Kubernetes Liveness and Readiness Probes: How to Avoid Shooting Yourself in the Foot

Nov 4, 2018

I expand on these ideas in my presentation Kubernetes Probes: How to Avoid Shooting Yourself in the Foot.

Kubernetes liveness and readiness probes can be used to make a service more robust and more resilient, by reducing operational issues and improving the quality of service. However, if these probes are not implemented carefully, they can severely degrade the overall operation of a service, to a point where you would be better off without them.

In this article, I will explore how to avoid making service reliability worse when implementing Kubernetes liveness and readiness probes. While the focus of this article is on Kubernetes, the concepts I will highlight are applicable to any application or infrastructural mechanism used for inferring the health of a service and taking automatic, remedial action.

Kubernetes Liveness and Readiness Probes

Kubernetes uses liveness probes to know when to restart a container. If a container is unresponsive—perhaps the application is deadlocked due to a multi-threading defect—restarting the container can make the application more available, despite the defect. It certainly beats paging someone in the middle of the night to restart a container.^[1]

Kubernetes uses readiness probes to decide when the container is available for accepting traffic. The readiness probe is used to control which pods are used as the backends for a service. A pod is considered ready when all of its containers are ready. If a pod is not ready, it is removed from service load balancers. For example, if a container loads a large cache at startup and takes minutes to start, you do not want to send requests to this container until it is ready, or the requests will fail—you want to route requests to other pods, which are capable of servicing requests.

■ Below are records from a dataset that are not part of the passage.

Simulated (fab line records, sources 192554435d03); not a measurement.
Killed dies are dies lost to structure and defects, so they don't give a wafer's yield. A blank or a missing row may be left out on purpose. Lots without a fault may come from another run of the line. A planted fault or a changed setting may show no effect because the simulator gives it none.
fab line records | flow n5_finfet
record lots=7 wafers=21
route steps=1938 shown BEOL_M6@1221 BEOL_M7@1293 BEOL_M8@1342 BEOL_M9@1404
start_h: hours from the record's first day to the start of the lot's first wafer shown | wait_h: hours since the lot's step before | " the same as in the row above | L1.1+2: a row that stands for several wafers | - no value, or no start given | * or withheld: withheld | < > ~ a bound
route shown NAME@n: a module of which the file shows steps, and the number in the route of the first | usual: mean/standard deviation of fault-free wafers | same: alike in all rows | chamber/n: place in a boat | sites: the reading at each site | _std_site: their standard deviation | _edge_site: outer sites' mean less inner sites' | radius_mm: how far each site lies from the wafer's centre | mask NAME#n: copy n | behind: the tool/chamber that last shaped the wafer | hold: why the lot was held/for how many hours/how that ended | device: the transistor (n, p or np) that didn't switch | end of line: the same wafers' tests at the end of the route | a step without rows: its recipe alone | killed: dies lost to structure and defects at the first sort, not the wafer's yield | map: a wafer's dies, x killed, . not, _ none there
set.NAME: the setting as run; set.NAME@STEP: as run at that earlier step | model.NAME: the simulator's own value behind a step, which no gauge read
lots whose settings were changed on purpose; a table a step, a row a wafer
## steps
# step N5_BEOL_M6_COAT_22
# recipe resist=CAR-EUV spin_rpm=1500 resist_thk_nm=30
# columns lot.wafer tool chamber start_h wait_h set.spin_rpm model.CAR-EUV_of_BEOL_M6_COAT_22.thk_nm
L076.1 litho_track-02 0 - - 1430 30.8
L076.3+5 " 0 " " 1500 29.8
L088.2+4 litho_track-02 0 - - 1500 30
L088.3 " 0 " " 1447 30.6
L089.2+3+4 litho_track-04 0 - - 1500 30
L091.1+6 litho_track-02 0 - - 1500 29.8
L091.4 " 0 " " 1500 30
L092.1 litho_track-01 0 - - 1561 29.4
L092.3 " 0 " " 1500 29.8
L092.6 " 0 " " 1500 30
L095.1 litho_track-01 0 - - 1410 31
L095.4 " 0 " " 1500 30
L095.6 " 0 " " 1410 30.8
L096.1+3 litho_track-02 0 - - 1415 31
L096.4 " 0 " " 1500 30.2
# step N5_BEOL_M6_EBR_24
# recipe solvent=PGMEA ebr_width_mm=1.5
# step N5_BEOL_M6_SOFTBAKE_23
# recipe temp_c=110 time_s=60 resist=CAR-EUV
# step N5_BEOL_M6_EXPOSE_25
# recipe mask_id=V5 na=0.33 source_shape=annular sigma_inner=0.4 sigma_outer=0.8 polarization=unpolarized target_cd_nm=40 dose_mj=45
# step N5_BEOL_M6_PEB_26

At the time of this writing, Kubernetes supports three mechanisms for implementing liveness and readiness probes: 1) running a command inside a container, 2) making an HTTP request against a container, or 3) opening a TCP socket against a container.

A probe has a number of configuration parameters to control its behaviour, like how often to execute the probe; how long to wait after starting the container to initiate the probe; the number of seconds after which the probe is considered failed; and how many times the probe can fail before giving up. For a liveness probe, giving up means the pod will be restarted. For a readiness probe, giving up means not routing traffic to the pod, but the pod is not restarted. Liveness and readiness probes can be used in conjunction.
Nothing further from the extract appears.